The revolt against that coercion is not a licentious, but a moral revolt. The charge of licentiousness has invariably been brought by theocratic despotism against any attempt to oppose its dictatorship. When in the eighteenth century writers protested against theocratic censorship and lettres de cachet, their resistance to absolutism and tyranny was termed licentiousness, and the writers were called “libertines.” The licence which modern intelligence claims is that absolutist tabus shall not be accounted substitutes for reason and justice in the most fundamental of human relations. If such licence be contrary to reason and justice, it can be repulsed on grounds of reason and justice. To oppose it on grounds of tabu values, of dogmatic categorical affirmations which repudiate discussion, which cannot be argued, which disclaim duty to others, is an abuse which the moral sense of modern democratic intelligence resists, and will continue to resist until the tyrannical abuse has joined other tyrannical abuses of the past in the Chamber of Horrors of history.
That coercive sexual morality and coercive Christian marriage have produced desirable effects on the relations between the sexes or on the emotional aspects of Western culture is not true. The reverse is the truth. Coercive Christian marriage has produced a mountain-mass of wanton suffering and injustice. Coercive Christian sex values have poisoned the sexual life of Western society. Those manifestations of theocratic tyranny are not to be resisted only because all tyranny should be resisted, but because the substitution of tabus for reason and justice in the relations between the sexes can have none but pernicious effects. The progress of reason and justice in the sphere where hitherto tabus only have ruled has already produced desirable and beneficial results. The revolt of intelligent women against the injustice of coercive patriarchal marriage has not, as is commonly represented, sapped marriage, it has sapped the iniquity of unjust marriage and the misery of coercive marriage. It will continue to do so. It will inevitably abolish eventually the monstrous hypocritical enormity of English marriage legislation. It may quite possibly redeem the association of men and women in durable marriage from the parlous condition of disrepute and decay to which it has been reduced by patriarchal principles and the Christian religion.
Christians will continue to uphold the sanctity of coercive and brutally unjust marriage. None is ever likely to prevent them from doing so. But intelligent men and women are likely to prevent theocratic tyranny from imposing upon them through the secular arm savage tabus and barbaric abuses. Church and State must in this, as in all other spheres, be clearly separated. Marriage, being a private, not a public concern, the State has no right therein except in so far as it may deem it desirable to register the conclusion or the dissolution of the association. Still less has it the right to act in the matter as the secular arm of religious bodies.

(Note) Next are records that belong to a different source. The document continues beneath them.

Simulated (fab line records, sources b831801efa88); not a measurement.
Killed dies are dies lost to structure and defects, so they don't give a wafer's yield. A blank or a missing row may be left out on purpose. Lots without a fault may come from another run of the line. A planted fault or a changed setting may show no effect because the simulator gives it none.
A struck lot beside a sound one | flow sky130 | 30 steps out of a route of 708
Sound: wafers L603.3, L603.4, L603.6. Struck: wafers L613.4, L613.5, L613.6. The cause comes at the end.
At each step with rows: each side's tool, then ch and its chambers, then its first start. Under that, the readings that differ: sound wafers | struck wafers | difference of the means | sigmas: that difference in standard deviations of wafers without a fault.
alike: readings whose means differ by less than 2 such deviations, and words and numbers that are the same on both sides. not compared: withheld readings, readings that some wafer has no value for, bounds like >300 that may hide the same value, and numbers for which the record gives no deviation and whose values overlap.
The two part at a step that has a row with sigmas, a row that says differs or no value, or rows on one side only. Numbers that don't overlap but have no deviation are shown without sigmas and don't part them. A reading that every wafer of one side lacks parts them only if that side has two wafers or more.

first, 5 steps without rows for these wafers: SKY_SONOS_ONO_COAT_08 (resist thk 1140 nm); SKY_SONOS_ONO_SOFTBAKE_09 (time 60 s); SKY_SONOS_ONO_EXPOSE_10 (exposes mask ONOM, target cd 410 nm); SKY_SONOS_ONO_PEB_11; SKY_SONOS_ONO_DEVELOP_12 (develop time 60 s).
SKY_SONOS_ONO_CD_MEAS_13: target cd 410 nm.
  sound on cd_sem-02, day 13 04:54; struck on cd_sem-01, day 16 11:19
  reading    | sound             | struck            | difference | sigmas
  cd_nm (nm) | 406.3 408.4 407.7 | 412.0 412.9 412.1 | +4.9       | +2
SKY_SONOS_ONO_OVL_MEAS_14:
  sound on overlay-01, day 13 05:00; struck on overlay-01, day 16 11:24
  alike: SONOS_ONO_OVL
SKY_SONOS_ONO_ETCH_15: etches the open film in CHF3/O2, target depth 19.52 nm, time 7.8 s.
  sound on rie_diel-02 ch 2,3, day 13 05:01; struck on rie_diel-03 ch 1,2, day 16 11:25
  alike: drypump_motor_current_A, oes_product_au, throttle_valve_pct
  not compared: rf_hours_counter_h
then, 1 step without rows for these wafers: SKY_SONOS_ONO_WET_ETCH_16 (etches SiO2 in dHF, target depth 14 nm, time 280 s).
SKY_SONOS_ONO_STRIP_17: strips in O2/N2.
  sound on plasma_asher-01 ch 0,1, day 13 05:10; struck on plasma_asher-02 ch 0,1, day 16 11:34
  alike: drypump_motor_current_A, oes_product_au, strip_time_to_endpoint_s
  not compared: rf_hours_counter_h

The religious sects claim that Western culture is Christian. Unfortunately it is. The ideas, the concepts, the judgments, the languages, the adjectives, the instincts, the very physiological functions of people born in the midst of Western culture are permeated and water-logged with exudations of Christianity. That age-long saturation has given rise to a sodden condition of the cerebral tissues which renders it difficult for them to secrete any but Christian values. So that post-Puritan men and intelligent women who are not Christian are obsessed with the need of sublimating sex relations, which they regard as naturally vile, into pure, beautiful, and noble values. They have forgotten that justice and reason are the first human social values. And when they seek to apply justice and reason to the human relations of Western civilized society, they find that those relations are so hopelessly entangled in Christian values, that reason and justice cannot be applied to them without reconstructing Western civilized society. The rationalization of the relations between the sexes is not possible in a fundamental manner so long as that structure lasts—which will probably not be very long. Tabu coercive marriage cannot be converted into a humanly rational and just institution before Western civilization itself emerges from barbarism. Rational sexual association involves among other things the assured economic independence of women and the assured upbringing of children. The economic independence of women is not possible by their adopting competitive individualism, and it is incompatible with housekeeping. There is no way of securing it except by socialism. (The application of the principles of socialism to women is, by the way, independent of whether or no those principles are applied to men.) The adequate upbringing of children, which in the present stage of culture is entirely impossible by private enterprise and has long ceased, except in cases of the grossest and most scandalous neglect, to be a function of parents, also demands socialism. But those social provisions are quite impracticable while three-fourths of the wealth at the disposal of Western civilization goes up the chimney in the form of payments and preparations for wars. Thus—so ravelled is the entanglement of existing social relations—the rationalization of marriage requires among other things the United States of Europe.
But the changes in the whole attitude of intelligent men and women towards their relations do not depend upon any revolution which may be expected in the future, but on a revolution which has already taken place and is an accomplished fact which nothing can now alter. The categorical authority of coercive patriarchal marriage and coercive Christian morality has passed away so far as intelligent men and women are concerned. The effects of that revolution cannot be obliterated by any ostrich policy; they are independent of any pleas or opinions urged for or against. The question which confronts intelligent men and women is not that which confronted the lady who expressed her willingness to accept the universe. It is not a question of accepting or rejecting existing facts, but of becoming adapted to those facts.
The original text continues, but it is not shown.